I read a lot of the comments on internet and on this forum before watching the video. And when I finally did get around to watching it, my reaction was, “this is it?” Frankly I can’t understand what all the hoopla is all about.

I'm sorry if my post required too much mental agility, moving from one aspect of a topic to another one with a pause of only five days.
It’s not that your posts require mental agility, I think the problem is that your argument seems to shifting. It’s like a defendant arguing in court, “hey I’m innocent, but if you really think I committed the crime, then I’m mentally ill and if you don’t believe that then it was self-defense.”

Keep in mind that the French Gendarmerie has combatant status and belongs to their ministry of defence & military, for example. I have a suspicion that France would have been able to raise a military force of 100,000 troops that can handle such tiny groups of armed suspects more police-like in Iraq if they had tried hard (if they had done the mistake of participating in the war of aggression and subsequent occupation).
You can have all the suspicion about how the Gendarmerie would’ve performed in Iraq but since they’re not there, we’ll never know.

A policeman also needs to do snap judgments sometimes and may be tired.
Nevertheless, we expect him not to kill without a reason that withstands a judge's curiosity - or else he faces and deserves serious problems.
What you seem to be missing is that police officer’s actions are not judged in hindsight after all the facts come out but based on their perception at the moment they had to make the snap judgment. And 99% of the time the police officers are cleared of criminal liability in internal investigations and in court. The average juror might not have a “full working knowledge” of police work but that’s why expert witnesses are brought in to explain laws, policies and realities.
People have been shot by the police for reaching for their wallets, under their seat, etc. A toddler was killed by a SWAT team when her father was using her as a human shield. Another SWAT team raided the wrong house and killed the resident who grabbed his gun probably thinking he was about to be burglarized.

I agree with those that have stated that you can’t use LE policies in a war zone. But if you want to use a police analogy then the pilots can only be judged based on their perceptions at that moment… not based on an obviously edited, enhanced and captioned video. They perceived a threat and they took action.
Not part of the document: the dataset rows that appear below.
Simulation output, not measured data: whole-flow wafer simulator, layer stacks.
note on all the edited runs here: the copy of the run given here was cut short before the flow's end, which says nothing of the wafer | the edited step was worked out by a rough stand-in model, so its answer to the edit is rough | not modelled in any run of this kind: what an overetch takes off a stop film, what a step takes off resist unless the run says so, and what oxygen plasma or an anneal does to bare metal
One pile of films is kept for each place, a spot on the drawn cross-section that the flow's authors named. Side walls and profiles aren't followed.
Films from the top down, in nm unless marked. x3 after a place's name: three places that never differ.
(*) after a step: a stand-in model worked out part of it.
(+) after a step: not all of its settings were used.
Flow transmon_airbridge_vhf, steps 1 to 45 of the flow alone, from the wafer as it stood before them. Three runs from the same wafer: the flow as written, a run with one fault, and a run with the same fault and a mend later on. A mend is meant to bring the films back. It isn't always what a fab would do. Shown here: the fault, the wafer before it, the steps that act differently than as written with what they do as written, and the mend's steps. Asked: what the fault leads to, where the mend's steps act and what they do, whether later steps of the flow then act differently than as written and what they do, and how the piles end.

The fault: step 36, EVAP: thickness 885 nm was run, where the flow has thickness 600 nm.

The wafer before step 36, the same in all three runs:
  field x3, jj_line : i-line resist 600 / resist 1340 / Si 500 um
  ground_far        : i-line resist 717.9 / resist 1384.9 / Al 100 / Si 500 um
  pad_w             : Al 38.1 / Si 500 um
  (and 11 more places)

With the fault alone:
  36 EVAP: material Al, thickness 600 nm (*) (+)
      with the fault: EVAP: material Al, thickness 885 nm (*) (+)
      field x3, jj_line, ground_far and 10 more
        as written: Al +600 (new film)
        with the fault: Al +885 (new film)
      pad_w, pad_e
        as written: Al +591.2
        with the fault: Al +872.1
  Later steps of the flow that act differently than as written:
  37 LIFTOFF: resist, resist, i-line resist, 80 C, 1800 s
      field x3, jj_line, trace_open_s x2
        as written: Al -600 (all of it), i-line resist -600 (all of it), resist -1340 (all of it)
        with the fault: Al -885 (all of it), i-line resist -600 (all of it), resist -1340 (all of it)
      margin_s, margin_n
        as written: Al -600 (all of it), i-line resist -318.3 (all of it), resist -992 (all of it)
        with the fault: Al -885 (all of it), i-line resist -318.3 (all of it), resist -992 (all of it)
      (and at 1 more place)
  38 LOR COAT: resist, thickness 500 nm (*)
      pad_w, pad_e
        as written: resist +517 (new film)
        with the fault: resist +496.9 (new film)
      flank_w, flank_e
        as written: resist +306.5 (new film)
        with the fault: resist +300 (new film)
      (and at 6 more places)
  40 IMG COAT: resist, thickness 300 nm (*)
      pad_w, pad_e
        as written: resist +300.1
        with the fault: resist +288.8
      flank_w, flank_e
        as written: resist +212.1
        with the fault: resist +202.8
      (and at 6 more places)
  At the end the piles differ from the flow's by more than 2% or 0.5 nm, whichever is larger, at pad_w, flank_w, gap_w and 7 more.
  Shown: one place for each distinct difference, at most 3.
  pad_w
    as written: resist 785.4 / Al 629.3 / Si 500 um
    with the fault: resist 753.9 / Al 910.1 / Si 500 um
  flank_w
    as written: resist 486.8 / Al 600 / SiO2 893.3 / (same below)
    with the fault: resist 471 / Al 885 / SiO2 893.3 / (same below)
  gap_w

On a few nice sunny Southern California days, I was stuck conducting tours for guests at the police academy. It was usually some sweet old ladies (and sometimes kids) with nothing better to do on a weekday. And every single time we got to the practice range, I was asked the same question… “why don’t you teach your police officers to shoot suspects in the arm or the leg?” (and one lady asked, “why not shoot the gun out of their hand?” ) And our answer was, “because the officers don’t want to go home in a casket.” See, it’s not that their lives are more important than anyone else’s but they’re also not any less important. They are not throw away people that have the luxury of second guessing themselves when that split second could mean their lives of their partner’s.

Well, SWAT teams would disagree.
They're not allowed, not supposed and not used to go killing people at the next block because there was a shooting incident.
Are you seriously making this analogy? Which SWAT teams are you surveying? Also a great deal of police officers are former military. For instance, LAPD SWAT is like 80%+ former Marines (many from Recon).

A force of roughly 130,000 personnel taking only about two KIA on an average day cannot claim to be in a war that justifies the treatment of 30,000,000 people like "sentenced to immediate death on mere suspicion" because of maybe 50,000 insurgents and at the same time fulfill a mission that IIRC required providing "security".
Yea, I’m gonna go ahead and disagree with your characterization here. And also 50,000 fighters… that’s like a couple of divisions even in a conventional fight. But the fact that they utilize insurgent tactics acts as a force-multiplier.

Also, you keep referencing "low" casualties to define this as not being a war; so what's the magic cut-off number? And how long do these numbers have to be sustained?

You’ve made your disdain for the US clear a long time ago and it seems to me that you had already convicted all American soldiers as war criminals long before this video was released. So, I think we're all just going in circles here.